Corporal Davis was one of two soldiers who had rushed to help the cop, applying first aid and challenging the attacker whom they shot dead.

The incident occurred on Constant Spring Road in the vicinity of Merl Grove High School on April 28 last year.

On Monday, after receiving the award at the National Honours and Awards ceremony at King's House, Corporal Davis told the Jamaica Observer, “I am pretty excited to know that I have been rewarded for the service that I have done.”

When asked to describe his action on that fateful day, the officer declined to say much but indicated that he was willing to speak more about the life of the slain policeman.

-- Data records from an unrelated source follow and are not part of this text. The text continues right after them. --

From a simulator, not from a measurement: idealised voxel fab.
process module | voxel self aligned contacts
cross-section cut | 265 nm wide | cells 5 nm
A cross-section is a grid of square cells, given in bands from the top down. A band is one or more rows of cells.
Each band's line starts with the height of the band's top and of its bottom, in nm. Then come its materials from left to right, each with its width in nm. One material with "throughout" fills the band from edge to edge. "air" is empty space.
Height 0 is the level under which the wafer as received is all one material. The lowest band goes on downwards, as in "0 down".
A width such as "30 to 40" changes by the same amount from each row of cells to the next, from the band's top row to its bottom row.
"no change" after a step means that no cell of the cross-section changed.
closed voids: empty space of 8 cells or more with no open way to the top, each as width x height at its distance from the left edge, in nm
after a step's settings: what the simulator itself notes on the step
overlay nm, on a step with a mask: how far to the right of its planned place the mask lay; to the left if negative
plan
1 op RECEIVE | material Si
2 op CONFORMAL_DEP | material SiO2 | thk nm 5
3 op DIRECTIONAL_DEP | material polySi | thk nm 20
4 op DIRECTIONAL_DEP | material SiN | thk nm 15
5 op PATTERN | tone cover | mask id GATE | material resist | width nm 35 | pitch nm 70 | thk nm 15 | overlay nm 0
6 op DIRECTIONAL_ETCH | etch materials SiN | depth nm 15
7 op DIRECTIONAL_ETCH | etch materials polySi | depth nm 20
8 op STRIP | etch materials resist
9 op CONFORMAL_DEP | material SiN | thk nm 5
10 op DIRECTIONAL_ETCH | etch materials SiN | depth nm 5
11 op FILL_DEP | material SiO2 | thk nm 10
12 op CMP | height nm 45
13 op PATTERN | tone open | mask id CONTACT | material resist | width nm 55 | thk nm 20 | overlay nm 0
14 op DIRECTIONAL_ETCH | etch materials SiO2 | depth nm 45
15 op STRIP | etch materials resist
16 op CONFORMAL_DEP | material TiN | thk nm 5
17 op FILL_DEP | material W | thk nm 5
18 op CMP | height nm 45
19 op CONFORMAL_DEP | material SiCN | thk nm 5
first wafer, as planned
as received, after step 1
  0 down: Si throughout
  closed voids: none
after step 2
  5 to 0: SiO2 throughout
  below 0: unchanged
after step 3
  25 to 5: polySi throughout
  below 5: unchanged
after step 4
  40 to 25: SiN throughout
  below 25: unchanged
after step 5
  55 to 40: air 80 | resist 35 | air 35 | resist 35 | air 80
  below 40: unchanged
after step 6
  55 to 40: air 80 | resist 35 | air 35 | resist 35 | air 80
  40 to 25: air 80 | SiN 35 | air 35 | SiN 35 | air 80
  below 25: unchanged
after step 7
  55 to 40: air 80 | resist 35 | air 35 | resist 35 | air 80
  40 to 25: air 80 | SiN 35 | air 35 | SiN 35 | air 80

“Constable Leighton was executing his duty in the service of his country,” Davis said. “As a trained soldier it is the norm to exercise the right to stamp out criminality. It is in our nature to react, and on that day we were thinking of saving the officer.”

According to Corporal Davis, the award, which is his first, will always take pride of place in all his achievements.

He said the award will motivate him to continue to tackle the crime beast plaguing the nation, help reduce the crime figures and ensure that “every Jamaican can live in peace”.

As for his colleagues, he said, “They also should be rewarded because they are acting brave. The mere fact that they are out there putting their lives on the front line, I'll say congratulation to them.”

The second soldier, Sergeant Omar Seymour, who also received an award, was very happy with the medal.

“I am excited about the award. I really appreciate the award. I feel honoured,” he said.

“When we responded and assisted Constable Leighton there wasn't a second thought in rendering assistance to him because that is what we are trained for. After spending six months in Newcastle training and going through the rigorous training, you'll be more responsive in terms of reacting when you see something going wrong, to assist anyone who is doing their lawful duties or even law-abiding citizens,” Corporal Seymour said.